Lecture 12: Working with Dates and Times
DATA 351: Data Management with SQL
This lecture covers working with dates, times, and time zones in PostgreSQL. We explore date/time data types, extraction functions, time zone handling, date math, and interval calculations. We then apply these concepts to real-world datasets: NYC yellow taxi trip data and Amtrak train schedules. Based on Chapter 12 of Practical SQL, 2nd Edition.
Part 1: Setting Up
Before we start manipulating time itself, we need to load some data.
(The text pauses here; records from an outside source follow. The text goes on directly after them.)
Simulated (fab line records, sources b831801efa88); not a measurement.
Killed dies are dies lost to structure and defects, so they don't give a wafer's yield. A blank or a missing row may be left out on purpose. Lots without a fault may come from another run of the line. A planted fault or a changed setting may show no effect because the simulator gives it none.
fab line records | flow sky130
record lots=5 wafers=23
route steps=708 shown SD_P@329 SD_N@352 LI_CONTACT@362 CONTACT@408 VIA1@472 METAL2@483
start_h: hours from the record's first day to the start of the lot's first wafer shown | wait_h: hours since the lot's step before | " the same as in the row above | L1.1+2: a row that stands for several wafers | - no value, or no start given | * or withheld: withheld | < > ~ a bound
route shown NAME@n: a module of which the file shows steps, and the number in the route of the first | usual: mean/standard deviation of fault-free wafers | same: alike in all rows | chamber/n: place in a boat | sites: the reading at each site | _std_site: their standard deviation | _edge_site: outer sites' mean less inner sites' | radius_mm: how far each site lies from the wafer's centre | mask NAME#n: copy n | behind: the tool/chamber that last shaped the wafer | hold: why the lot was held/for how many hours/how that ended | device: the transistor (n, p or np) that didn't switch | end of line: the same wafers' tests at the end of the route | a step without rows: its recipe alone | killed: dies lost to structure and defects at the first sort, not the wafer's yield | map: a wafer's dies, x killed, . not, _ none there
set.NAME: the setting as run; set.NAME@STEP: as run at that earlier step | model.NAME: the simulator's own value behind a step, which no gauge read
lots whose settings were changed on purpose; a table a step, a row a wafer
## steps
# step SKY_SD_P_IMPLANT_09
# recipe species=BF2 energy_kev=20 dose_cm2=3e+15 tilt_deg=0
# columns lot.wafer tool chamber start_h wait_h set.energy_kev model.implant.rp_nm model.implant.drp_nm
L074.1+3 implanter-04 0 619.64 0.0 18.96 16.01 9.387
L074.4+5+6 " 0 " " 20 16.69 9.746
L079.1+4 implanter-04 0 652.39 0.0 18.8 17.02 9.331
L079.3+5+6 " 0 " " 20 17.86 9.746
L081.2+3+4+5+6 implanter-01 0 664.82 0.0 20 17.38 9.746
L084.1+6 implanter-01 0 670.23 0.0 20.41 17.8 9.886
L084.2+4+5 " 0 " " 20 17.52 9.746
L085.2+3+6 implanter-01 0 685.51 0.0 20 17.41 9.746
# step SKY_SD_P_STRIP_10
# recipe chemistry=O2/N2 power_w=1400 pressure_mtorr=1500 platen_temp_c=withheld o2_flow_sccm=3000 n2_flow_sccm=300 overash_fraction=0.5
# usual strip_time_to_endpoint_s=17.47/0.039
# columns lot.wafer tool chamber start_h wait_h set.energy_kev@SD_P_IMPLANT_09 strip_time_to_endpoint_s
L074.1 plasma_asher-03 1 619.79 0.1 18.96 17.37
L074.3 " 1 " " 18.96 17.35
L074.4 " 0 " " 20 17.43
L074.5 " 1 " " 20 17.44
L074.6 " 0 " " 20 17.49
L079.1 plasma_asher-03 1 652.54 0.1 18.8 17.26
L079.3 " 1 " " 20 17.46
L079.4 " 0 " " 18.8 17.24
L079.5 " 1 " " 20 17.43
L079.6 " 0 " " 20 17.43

Loading the Chapter Database
Step 1: Create the Database
Open a terminal and create a fresh database for this lecture:
Using psql’s createdb command:
OR
Using Beekeeper Studio by connecting to your localhost server and clicking (+).
OR
Using pgAdmin by connecting to your localhost server and right-clicking on the server -> Create -> Database.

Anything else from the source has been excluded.